#math

# Random Forests

Random Forests are an extremely popular machine learning model, and are commonly cited as the best out-of-the-box classical algorithm (particularly in conjunction with Adaboost). This is due to their uncanny ability to not overfit, as well as their ability to capture nonlinear relationships. They can be used for both regression and classification problems.

## Decision Trees

Decision trees are extremely powerful machine learning models, capable of representing an enormous array of relationships. Unfortunately, their great power is their undoing, and they pay for it with a strong propensity towards overfitting, and their low training error can be exceptionally misleading as a predictor of test error.

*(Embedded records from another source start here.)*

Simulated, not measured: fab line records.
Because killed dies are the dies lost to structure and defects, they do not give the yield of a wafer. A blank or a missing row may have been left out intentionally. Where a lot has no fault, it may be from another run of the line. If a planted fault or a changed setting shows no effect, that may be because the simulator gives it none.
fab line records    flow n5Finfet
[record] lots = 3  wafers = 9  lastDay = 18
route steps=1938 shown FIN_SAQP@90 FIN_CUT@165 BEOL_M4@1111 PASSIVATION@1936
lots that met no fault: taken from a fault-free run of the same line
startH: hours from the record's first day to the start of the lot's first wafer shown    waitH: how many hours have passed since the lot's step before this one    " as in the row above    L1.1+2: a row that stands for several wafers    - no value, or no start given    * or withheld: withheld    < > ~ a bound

With some care they can be salvaged as workable (if not great) models (e.g. with pruning), but even then, the algorithms that construct decision trees are highly sensitive to the data they are given — even a tiny change in the data can lead to a radically different decision tree.

## Ensembles

The idea of an ensemble is to aggregate the prediction of a number of models in the hopes that the resulting prediction is better than the individuals' predictions in expectation. Indeed, given an ensemble of "independent" (to some degree) "weak learners" (learners that are correct $50 + \epsilon$ percent of the time), it can be proven that ensembles will converge to a strong learner.

Decision trees are ideal for ensembling. By averaging each tree's predictions together, you help mitigate the high variance of their predictions. Moreover you turn this weakness into a strength, as the success of an ensemble rests, in large part, on the diversity of its ensemble. An ensemble of trees is a Random Forest.

Due to concerns over overfitting, and due to the computational cost of training and pruning hundreds of trees, the trees used in random forests are often very shallow and unpruned. In some cases even "decision stumps" are used -- trees that only have one parent/decision node.

## Bagging

A key idea in ensemble learning is that the constituents should strive to be reasonably independent — if all your decision trees are the same, you might as well only have one! A fundamental idea for training a random forest is bagging: every decision tree is trained on a sample of the dataset, rather than the entire dataset.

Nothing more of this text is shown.